Let's say you have table Fit
that uses an external blob stored in the store called "octo-store"
declared as
@schema
class Fit(dj.Computed):
definition = """
-> Recording
-> Model
---
fit : blob@octo-store
"""
octo-store
can be configured as an S3 bucket and folder, for example.
DataJoint will create a hidden table for tracking externally stored blobs. You can access it as schema.external['octo-store']
.
When you insert a record into Fit
, it is tracked using the hash of its contents in this external table. Fit
makes a foreign key reference into the external table, so you cannot delete from the external table any entries that actually used.
The following command
Fit.delete()
will remove the references from Fit
, but not from the external tracking table or the remote storage. This gives you high performance and data integrity at the cost of leaving the unused external data around, at least temporarily.
This means that every once in a while, you need to remove the unused entries in the external table and in the external storage. Since race conditions are not handled as precisely here as in a pure database transaction, it's best to do this in off times when the data are not actively manipulated.
The command
schema.external['octo-store'].delete(delete_external_files=True)

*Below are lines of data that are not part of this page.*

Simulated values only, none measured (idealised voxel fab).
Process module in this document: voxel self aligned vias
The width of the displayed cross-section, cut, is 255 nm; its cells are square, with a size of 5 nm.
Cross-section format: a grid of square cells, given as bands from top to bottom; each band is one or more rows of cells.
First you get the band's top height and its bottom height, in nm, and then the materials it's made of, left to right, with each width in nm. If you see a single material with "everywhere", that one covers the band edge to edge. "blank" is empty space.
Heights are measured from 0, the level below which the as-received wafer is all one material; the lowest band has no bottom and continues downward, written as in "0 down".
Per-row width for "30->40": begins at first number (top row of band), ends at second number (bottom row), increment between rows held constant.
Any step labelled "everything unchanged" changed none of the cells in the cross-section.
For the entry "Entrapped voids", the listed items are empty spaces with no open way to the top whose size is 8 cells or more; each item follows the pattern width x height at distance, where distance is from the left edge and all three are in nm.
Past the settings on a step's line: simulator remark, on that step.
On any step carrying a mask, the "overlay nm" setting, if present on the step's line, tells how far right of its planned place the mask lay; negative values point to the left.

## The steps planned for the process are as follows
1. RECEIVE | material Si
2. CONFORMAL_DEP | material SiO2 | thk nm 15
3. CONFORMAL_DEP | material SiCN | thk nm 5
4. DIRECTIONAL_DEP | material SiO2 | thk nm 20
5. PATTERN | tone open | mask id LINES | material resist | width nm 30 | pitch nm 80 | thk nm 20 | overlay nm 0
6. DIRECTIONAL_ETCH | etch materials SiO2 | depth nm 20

will remove the unused entries in the external table and the corresponding files in the external storage. This is the recommended way of clearing the data if you know that the store is only used by this database (This should be the case.)
DataJoint gives you the option of not deleting the external files
schema.external['octo-store'].delete(delete_external_files=False)
This will leave files in the remote storage that are not tracked by the database. It will become your responsibility to remove them when you choose.